For her big headlining tour, singer-songwriter S.G. Goodman, whose music combines Southern gothic, indie confession, and art rock, set up recorded ambient music beds. The “transition tracks,” as she called them, were to play keep the sonic groove going between songs as she and her four-piece band shifted from one song to another, largely from her latest album, Planting by the Signs.
It was meant to create seamless atmospherics between her arresting, slow-burning songs. Also: “They keep me from talking.” But early on in her show at the Atlantis in DC, she had her keyboardist cut the tracks off. Goodman, who is equally entertaining as a droll raconteur, knew what she had to say would last longer than interstitial music.

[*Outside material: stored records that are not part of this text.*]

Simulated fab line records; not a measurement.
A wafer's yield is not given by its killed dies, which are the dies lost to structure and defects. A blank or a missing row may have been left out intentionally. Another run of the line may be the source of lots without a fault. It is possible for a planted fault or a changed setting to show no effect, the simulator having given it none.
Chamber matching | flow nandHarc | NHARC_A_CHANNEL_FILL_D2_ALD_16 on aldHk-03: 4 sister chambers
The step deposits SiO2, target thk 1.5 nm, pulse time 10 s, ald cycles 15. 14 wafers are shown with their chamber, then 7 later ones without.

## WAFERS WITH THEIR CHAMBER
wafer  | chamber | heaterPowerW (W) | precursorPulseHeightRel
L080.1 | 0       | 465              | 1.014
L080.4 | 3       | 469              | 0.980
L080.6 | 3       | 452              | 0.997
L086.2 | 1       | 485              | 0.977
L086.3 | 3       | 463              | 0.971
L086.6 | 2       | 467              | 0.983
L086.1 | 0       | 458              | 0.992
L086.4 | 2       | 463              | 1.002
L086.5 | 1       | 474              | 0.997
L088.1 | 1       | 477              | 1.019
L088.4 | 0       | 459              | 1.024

She only had a few of these spoken segments. In the first, she admitted she was going to play a lot from the new album. In another, she tried to follow up on instructions for the disposable cameras she had distributed before the show in an effort to get some authentic, non-digital, visual record of her tour from the very fans in her audience for a promotional zine her record distribution company was doing to get attention for her latest work.
She also spoke about the stark contrast she was finding (and everyone in the audience knew) between the “hellhole” descriptions of cities like DC that her mother feared, and the quite opposite actuality.
As amusing as these digressions were, told in her deadpan Western Kentucky twang, her songs were even better. In “Snapping Turtle,” she said of scattering “low-down” kids who were beating on a turtle for no reason before falling into a reverie about her rural past, as small towns were “where my mind gets stuck.” She recalled a childhood friend who remained in one of those tiny outposts, who would only get as far as Paris, Tennessee, and whose “life beat down like that snapping turtle day.”
Goodman’s songs bristle with specific descriptions and kernels of insight, often embedded within a keening melody or mesmerizing repetition. “Who’ll put the fire out?” she asks over and over in “Fire Sign.” In “Michael Told Me,” an elegy to a close friend begins with the repeated “Heard ‘I love you’ from Los Angeles” and ends with “Michael told me we could handle it” a half dozen times.
The rural, real-life evocative lyrics recall the best of Lucinda Williams, while her voice soars with the echoes of the Appalachian past. At the same time, she’s open to more mystical possibilities, as in her paen to planting when the moon’s right, on “Planting by the Signs,” or her wild ode to love “Nature’s Child,” a song that’s a duet with Bonnie “Prince” Billy on the record, with vocals filled in by her guitarist Gusti Escalante.
Heaven and hell are a concern, too, as they might be every day in the Bible Belt, like it or not. So her swampy “I Can Hear the Devil” was paired with “Heaven Song,” a surrealist fever dream to her dead dog, to end the 10-song main set.
She returned for a couple more songs, starting with her terrific all-timer “Space and Time,” one of two songs from her first album that she played (and nothing from her second). She followed with an even bigger surprise, a cover of the Butthole Surfers’ “Pepper” meant to stress her punk roots. But while the choice was interesting, the delivery was one of the rare misses of the night, whispering (and eventually tripping) on that song’s spoken rap, and failing to drive home the chorus.
But it was a fine show overall, made nicer by a strong set from the opening band, Fust from Durham, NC, that sweetened its stomping Southern rock with the fiddle of Libby Rodenbough.